In fact, many of the Bucs' new rookies are potential special teams role players. Fourth-round wideout Jaelon Darden will get a chance to win the punt return job, while fifth-round linebacker K.J. Britt , seventh-round cornerback Chris Wilcox and seventh-round linebacker Grant Stuard all have the tools to be core cover men.
"We wanted to stress special teams," said Licht. "That was one area we wanted to upgrade. We feel pretty good about what we've done. We think there's a chance that Darden could be our returner; he's going to have to compete for it. There's a chance that Grant comes in and makes an impression on us right away as a special teams guy that we don't want to let go. Those are just two examples."
The one 2021 draftee least likely to play a significant onfield role as a rookie is also perhaps the most intriguing pick of the class. Kyle Trask, the final pick of the second round on Friday night, is the first quarterback that Licht and the Buccaneers have drafted since taking Jameis Winston first-overall in 2015 and just the second one taken in any round during Licht's tenure. Defining "Day Two" as Rounds Two and Three of the draft, Trask is just the fourth Day Two quarterback selection in franchise history.

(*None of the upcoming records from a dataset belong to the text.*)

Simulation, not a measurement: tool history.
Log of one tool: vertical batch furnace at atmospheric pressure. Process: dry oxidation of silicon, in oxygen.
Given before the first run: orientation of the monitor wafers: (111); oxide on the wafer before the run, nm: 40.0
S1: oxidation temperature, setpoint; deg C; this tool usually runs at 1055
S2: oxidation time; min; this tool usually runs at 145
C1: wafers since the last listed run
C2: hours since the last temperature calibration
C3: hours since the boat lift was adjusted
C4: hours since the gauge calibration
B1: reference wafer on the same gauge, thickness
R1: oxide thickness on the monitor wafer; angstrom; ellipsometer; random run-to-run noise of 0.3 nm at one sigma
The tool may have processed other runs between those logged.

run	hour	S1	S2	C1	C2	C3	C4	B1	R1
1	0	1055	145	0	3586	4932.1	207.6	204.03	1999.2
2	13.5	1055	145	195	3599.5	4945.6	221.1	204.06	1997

Historically, Tampa Bay's starting quarterbacks of any notable duration have either been first-round picks or free agent acquisitions, with Shaun King (second round in 1999), Chris Simms (third round in 2003) and Mike Glennon in 2013). Trask is likely stepping into a more favorable situation than any of those players - as well as some former first-rounders - as he will get several years to learn from Tom Brady and further develop his game. It took Trask a long time to get a starting opportunity in high school or college, and though he made the most of his opportunity at Florida the past two seasons he still has plenty of room to develop.
"There's a lot to like about him," said Licht. "He's a big kid. He's tough. He's very smart. He's a great teammate, great leader. He has plenty of arm talent - great touch. He's a quick processor and he's played very well there. I love his story of perseverance. The guy's a fighter. He's a competitor and once again, a great team player. ... This is a great place for a quarterback to come and be groomed. To be playing with the G.O.A.T. (Tom Brady) and you have some great, great coaching - great coaching staff."
Trask was the sixth quarterback taken in the 2021 draft and the first after an incredible run of five passers in the first 15 picks on Thursday night. His relatively low total of college starts is no different than three of the five passers taken before him. His 22 starts for the Gators match how many games Ohio State's Justin Fields opened and are more than the 17 starts for both Alabama's Mac Jones and North Dakota State's Trey Lance. Trask was not the most mobile quarterback available - which isn't a trait the Bucs were searching anyway - but any concerns about arm strength are definitely not shared by his new team.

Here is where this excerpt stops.